To give a flavour of the views of the accountancy profession, when probed on the matter, a spokesman for Ernst and Young commented that there are more sellers of tax losses than buyers, so the shares are not easy to sell. He would not be drawn on the ethics of selling tax loss, but insisted that it was in the best interests of all parties. He said:

There will be some very interesting and testing grey areas in what is arguably one of the sexier parts of this Finance Bill.

On the question of savings, I want simply to reinforce the comments that have been made. At a time when individuals' endowment policies are under great pressure, and their pension funds are not yielding the expected amounts, the time was not right for the Government to cut back on individual savings account allowances. They should have looked at more coherent methods of promoting savings, to enable people at least to try to make up for some of the losses that they are suffering on their endowments.

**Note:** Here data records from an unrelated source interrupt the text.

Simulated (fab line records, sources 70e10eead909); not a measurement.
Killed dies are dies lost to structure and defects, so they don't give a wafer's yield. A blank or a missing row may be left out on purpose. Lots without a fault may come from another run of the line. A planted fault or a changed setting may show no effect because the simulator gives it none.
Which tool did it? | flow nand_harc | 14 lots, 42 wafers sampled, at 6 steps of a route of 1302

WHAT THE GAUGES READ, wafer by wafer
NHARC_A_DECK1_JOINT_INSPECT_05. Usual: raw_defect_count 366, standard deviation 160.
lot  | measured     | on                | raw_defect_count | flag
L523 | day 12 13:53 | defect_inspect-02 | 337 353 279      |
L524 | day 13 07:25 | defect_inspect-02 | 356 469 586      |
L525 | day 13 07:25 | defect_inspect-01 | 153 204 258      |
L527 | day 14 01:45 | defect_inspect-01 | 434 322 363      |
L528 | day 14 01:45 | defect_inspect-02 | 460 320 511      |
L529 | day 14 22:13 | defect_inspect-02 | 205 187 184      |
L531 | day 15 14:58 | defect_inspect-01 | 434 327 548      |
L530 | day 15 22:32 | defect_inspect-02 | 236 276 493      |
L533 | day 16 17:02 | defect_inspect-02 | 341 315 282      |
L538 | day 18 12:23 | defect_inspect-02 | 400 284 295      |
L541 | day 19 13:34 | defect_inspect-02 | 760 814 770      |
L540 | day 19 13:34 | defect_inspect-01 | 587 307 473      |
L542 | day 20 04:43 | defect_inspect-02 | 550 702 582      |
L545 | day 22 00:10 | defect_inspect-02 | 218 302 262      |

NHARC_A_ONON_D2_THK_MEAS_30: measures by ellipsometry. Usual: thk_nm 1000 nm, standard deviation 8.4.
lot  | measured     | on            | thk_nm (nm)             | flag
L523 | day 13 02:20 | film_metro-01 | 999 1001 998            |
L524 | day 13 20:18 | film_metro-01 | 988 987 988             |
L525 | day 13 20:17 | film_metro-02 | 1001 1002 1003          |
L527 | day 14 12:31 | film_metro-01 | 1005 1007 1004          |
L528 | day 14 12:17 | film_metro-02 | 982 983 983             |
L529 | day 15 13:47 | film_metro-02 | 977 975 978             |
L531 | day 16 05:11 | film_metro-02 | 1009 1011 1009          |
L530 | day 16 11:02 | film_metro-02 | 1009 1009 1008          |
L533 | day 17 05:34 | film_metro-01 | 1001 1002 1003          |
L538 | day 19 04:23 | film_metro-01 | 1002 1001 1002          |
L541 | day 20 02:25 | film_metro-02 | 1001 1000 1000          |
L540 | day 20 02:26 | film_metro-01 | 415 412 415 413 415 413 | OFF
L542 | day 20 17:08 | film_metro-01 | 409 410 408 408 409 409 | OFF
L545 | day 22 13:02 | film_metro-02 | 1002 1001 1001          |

I conclude with some observations on those two parts of the Finance Bill that deal with the Government's assault on small businesses. We heard the points made by my hon. Friend the Member for Arundel and South Downs (Mr. Flight) on the question of incorporation, and on the operation of section 660A. I shall not go into detail on those matters, but there is a stark contrast in relation to the example that I have just given. While the Government are seeking to deal with general tax avoidance, they ought on the other hand to encourage the retention of moneys in small business. However, with IR35, section 660A, and now other elements of the Finance Bill, they seem to be hammering hard on these small engine room businesses for the British economy. Why does that group seem to have been singled out for particular treatment, when a more considered review might have been the best way forward? Such people are the entrepreneurs of the future and the engine rooms of the service economy, yet they seem to be getting a bad deal in the Finance Bill.